2005 was the year I really dove back into what was happening in modern metal. Over at Nine Circles I ran a series of articles about the many albums I had relegated to binders, and over the course of 3 entries and almost 30 albums I think there were over a dozen just from that year. One of the bands I didn’t cover was Becoming the Archetype, and that’s that’s because their 2005 debut Terminate Damnation was never pushed to binder status. This is epic thrashing modern metal that holds up ridiculously well, bridging progressive and technical death metal with elements of metalcore wrapped in a strong, unyielding Christian ethos. God approves, and so do I.
My friend Jon who does this whole “album a thing day” much better than I do commented that despite being lumped in with a glut of other Christian metal bands in 2005 (that year being particularly hot for the niche) it was their ability to conjure a sense of the epic in their songs that helped them stand apart. Listening to something like “Elegy” it’s easy to see why. Massive, 11+ epics stand shoulder to shoulder with lengthy acoustic instrumentals and face-ripping barn burners. Over the course of 11 songs in just under an hour everything is touched and nothing is left standing. If anything Terminate Damnation hits me harder now, revealing just how well the band could craft songs that were super heavy and catchy without losing any integrity. There’s a killer blues section smacking the center of the maelstrom that is “The Epigone,” and it feels right at home.
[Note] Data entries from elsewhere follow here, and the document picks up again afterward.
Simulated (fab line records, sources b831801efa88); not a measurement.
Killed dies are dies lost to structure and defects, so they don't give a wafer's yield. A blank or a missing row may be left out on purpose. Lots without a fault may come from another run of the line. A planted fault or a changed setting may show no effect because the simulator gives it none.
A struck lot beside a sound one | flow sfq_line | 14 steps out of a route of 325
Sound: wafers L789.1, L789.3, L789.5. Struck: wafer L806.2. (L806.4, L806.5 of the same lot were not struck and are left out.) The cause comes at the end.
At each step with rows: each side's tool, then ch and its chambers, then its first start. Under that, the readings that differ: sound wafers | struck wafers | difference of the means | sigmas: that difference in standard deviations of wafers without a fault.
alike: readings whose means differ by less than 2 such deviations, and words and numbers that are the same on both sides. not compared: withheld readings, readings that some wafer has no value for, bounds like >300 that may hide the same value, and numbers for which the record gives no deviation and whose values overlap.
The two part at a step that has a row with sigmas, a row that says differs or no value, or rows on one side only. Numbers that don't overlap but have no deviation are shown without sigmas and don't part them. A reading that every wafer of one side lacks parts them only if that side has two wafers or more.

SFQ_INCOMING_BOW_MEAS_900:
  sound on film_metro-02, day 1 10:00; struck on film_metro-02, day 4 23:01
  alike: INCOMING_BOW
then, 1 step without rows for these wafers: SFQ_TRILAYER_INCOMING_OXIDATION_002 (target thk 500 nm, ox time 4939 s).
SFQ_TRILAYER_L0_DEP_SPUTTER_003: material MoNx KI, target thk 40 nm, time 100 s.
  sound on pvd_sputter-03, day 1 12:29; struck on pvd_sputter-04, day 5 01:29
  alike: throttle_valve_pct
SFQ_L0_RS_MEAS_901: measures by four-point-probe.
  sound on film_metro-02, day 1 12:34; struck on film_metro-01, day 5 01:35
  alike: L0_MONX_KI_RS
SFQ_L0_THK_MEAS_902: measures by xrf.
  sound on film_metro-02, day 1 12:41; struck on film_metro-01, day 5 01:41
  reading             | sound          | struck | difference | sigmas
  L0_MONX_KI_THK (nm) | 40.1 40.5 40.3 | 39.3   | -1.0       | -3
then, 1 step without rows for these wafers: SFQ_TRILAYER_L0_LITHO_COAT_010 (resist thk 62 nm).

Whammy dives, moshing riffs, and hardcore vocals that sound like bassist/singer Jason Wisdom is ready to murder the world fall right in line with the hardcore Christian messages of holding on to a higher power in the face of despair (“No Fall Too Far”) or bearing the scars of humility (the brutal “Beyond Adaptation”). In the end though, Becoming the Archetype succeed on Terminate Damnation not because of the righteous message, but because of the fury they bring to it.
*Postscript: I forgot to mention how sick that Dan Seagrave cover was and still is. Now I have.